Last year, about this time, I wrote a column about putting things in perspective and understanding the national debt.
In August 2024, the number that was the focus of my writing was 35 trillion. But, alas, a year has passed, and a new number has taken its place.
It is time to update my perspective: 36.2 trillion seconds is about 1.15 million years. If you started counting at the dawn of the Stone Age, you would still be counting.
It takes 1,200 pounds to make one big round bale of hay, so 36.2 trillion pounds would produce approximately 30.17 million large round bales — enough to stack a hay wall from coast to coast and several stories high.
The average distance from Earth to the sun is 93 million miles. At 36.2 trillion miles, you could travel between Earth and the sun 388 times round trip.
Stacked in $100 bills, $36.2 trillion would form a tower about 2.28 million miles high — more than nine times the distance to the moon.
With a global population of 8 billion, 36.2 trillion people would be 4,525 times today’s population. At 2,000 calories a day, 36.2 trillion people would need 72.4 trillion calories a day — about 414 million times today’s global food output.
And 36.2 trillion pennies would weigh about 199.1 billion pounds and completely fill more than 138,000 standard 53-foot semitrailers. That is a convoy of trucks stretching coast to coast and back, several times.

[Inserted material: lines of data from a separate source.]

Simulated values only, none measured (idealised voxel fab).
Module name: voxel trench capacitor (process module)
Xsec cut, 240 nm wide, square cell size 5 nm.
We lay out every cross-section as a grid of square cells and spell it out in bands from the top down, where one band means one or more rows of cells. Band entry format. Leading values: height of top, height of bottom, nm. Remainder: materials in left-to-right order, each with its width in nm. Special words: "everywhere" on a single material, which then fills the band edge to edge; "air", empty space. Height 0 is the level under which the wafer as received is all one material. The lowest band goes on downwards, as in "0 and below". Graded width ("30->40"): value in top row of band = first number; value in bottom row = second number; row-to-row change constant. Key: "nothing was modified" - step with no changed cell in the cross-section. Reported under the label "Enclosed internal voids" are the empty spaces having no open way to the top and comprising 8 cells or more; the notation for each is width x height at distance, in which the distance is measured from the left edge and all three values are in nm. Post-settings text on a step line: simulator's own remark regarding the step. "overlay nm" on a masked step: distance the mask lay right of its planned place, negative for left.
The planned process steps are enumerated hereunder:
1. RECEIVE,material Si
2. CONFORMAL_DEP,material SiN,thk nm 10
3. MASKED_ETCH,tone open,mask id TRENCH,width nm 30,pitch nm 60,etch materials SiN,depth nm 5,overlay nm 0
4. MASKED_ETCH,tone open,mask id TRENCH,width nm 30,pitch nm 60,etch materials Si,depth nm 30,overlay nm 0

Counting to 36.2 trillion at one number per second would take over 1.15 million years.
The United States uses about 410 billion gallons of water per day. So, 36.2 trillion gallons would supply the country for about 88 years.
Globally, we use 1.1 trillion gallons of water annually. So, 36.2 trillion gallons would cover 33 years of global usage.
Also, 36.2 trillion eggs would produce 72.4 trillion halves — enough to fill 2.41 million acre-feet, which could cover the entire state of Rhode Island, or 1,034 square miles, in more than 3.7 feet of deviled eggs.
Spending $1 million per day, it would take over 99,000 years to spend $36.2 trillion. Divided evenly among 8 billion people, $36.2 trillion would give each person about $4,525.
Imagine for a moment that you wanted to grow 36.2 trillion bushels of corn. To figure out how much land you would need, we start with the average U.S. corn yield, which is about 177 bushels per acre according to recent U.S. Department of Agriculture data.
You’d need around 204.5 billion acres of farmland to grow that much corn. The total land area of the entire United States is about 2.3 billion acres.
You’d need 89 times that. In other words, you could plant corn across every square foot of the United States — from Alaska to Florida, from city parks to deserts — and you would still be barely scratching the surface.
The entire surface of the Earth, land and water combined, is about 37.7 billion acres. You would need more than five Earths’ worth of land just to plant your dream cornfield.
As of June 2025, the U.S. national debt stands at $36.2 trillion — the total amount borrowed to cover government expenses over time.